Meanwhile we’re expanding the “green” stuff we are doing in PXI with Peter our Community Youth Worker now helping with gardening groups in a number of local schools including Yewlands and St Thomas More schools, as well as celebrating harvest with new friends at Wooley Wood school. In the past week we’ve also been chatting to other growers in other parts of Sheffield including a project at the Methodist Church in Hollinshead – its good to see more and more people reconnecting with growing food, and with the spiritual dimensions of relating to seasonal changes, and becoming re- grounded in the earth and creation.

Summertime

left to right from the top: Chaucer students get stuck into Plot18 during the holidays, apples growing at LEAF, the Bee Project at LEAF, blackberry picking.
left to right from the top:
Chaucer students get stuck into Plot108 during the holidays, apples growing at LEAF, the Bee Project at LEAF, blackberry picking.

“Summertime…” says the George Gershwin song “….and the living is easy.” With the summer we’ve been having there have certainly been some days when just sitting down and enjoying the sun and all that’s alive around you has without doubt been the most sensible thing to do. That said there’s still been plenty of work to do on the various plots and allotments PXI is involved in – Plot107 has produced loads of fruit this year, especially rhubarb and gooseberries despite the fact its all got a bit overgrown in places, and now we’ve teamed up with Chaucer school to work on the neighbouring Plot108 we’re hoping to be even more productive next year as we also hope to use it as a base for some out of school youth work.

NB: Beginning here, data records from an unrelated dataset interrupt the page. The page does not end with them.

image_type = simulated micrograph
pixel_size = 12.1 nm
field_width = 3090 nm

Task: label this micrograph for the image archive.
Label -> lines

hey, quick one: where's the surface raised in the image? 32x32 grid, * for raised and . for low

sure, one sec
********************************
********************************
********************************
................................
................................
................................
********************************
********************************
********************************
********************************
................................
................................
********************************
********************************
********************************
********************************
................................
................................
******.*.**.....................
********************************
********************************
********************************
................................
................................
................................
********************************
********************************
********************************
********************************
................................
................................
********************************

As well as the work in Parson Cross Park, we’ve been busy down on Herries Road at LEAF and at Plot64. The new plot is still taking time to get into a productive state again, with loads of weeding and digging out still to be done as well as avoiding disturbing wasps nests! Even so it’s gradually beginning to take shape and hopefully by next season we’ll be looking to plant.

At LEAF we’ve been busy with some enthusiasm from some of our younger volunteers over the summer helping to do much needed work harvesting, weeding and replanting. The bees are also doing really well there and continue to busy themselves with storing up and making honey. We’ve also had time for some social time, last Saturday LEAF threw “open house” and invited people round for tea, using food made from stuff grown on our various allotments – in the end about fifteen people came and made their own pizzas in the pizza oven before sampling a range of pies, cakes and crumbles.

Soon we’ll be looking to the apples and pears and other “hard fruits” and hopefully be working once again alongside Abundance (the Sheffield urban harvesting group http://growsheffield.com/abundance/  ) and starting some more jam and chutney making and cooking sessions at Mount Tabor and at the Cross at Yew Lane. So enjoy the last few weeks of summer, and look forward to the seasons to come.

Allotment Soup 2011

The new Clay oven at LEAF is used to bake fresh pizzas for Allotment Soup

Today was Allotment Soup day at LEAF community allotments on Herries Road, Fay and Nick were both there to talk to people about PXI-Space to Grow and the Parson Cross Park allotments. As well as different art activities there was lots of food and drink on offer from freshly squeezed apple juice from Abundance – to freshly baked pizzas using the new clay oven belonging to LEAF, and lots and lots of home made cake.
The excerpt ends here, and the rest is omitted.